Wiring – Double-pole, 240-Volt, 15 Amp GFCI circuit breaker to create two 15amp 120 circuits for switched split receptacles

gfciwiring

Double-pole, 240-Volt, 15 Amp GFCI circuit breaker to create two 15amp 120 circuits for switched split receptacles.
Im trying to figure if i can share a neutral after GFCI dual pole breaker so i can create switched legs for split receptacles down the line. I have red black, green and white in a conduit to an outside box. Can i use a gfci 240 breaker? Will it trip when one leg is switched on or off?

Best Answer

Yes, that's totally fine. What you are proposing is called a multi-wire branch circuit in 120/240 split-phase. They are falling out of favor because protecting them with GFCI or AFCI is a challenge. You must either

  • fork the circuit and place AFCI/GFCI after the split; or
  • use an expensive 2-pole GFCI device. This is the option you are proposing. And that is fine.

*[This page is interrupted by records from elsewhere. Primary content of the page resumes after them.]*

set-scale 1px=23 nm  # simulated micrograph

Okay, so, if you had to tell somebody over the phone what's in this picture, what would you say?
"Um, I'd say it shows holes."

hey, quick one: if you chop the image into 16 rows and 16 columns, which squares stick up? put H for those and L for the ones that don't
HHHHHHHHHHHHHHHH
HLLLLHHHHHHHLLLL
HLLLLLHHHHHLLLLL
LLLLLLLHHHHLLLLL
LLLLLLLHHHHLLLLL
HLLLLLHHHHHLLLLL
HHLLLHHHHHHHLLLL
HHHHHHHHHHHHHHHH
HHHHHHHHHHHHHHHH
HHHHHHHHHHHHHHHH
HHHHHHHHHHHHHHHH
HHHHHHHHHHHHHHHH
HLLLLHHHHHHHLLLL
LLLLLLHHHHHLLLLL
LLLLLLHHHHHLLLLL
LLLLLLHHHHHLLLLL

A 2-pole GFCI is built the same as a 1-pole GFCI, it just has 3 wires going around its magnetic sensing core instead of two. All current heading out on L1 must return via either L2 or N. Current flowing out on N must return via L2. Since all 3 wires are wrapped around the magnetic core, each combination causes equal and opposite magnetic flux, which cancel each other out.

After working with 1-pole GFCIs for awhile, ones armchair kneejerk may be to say "that can't work". Take the time to diagram it out and think it through. It works fine.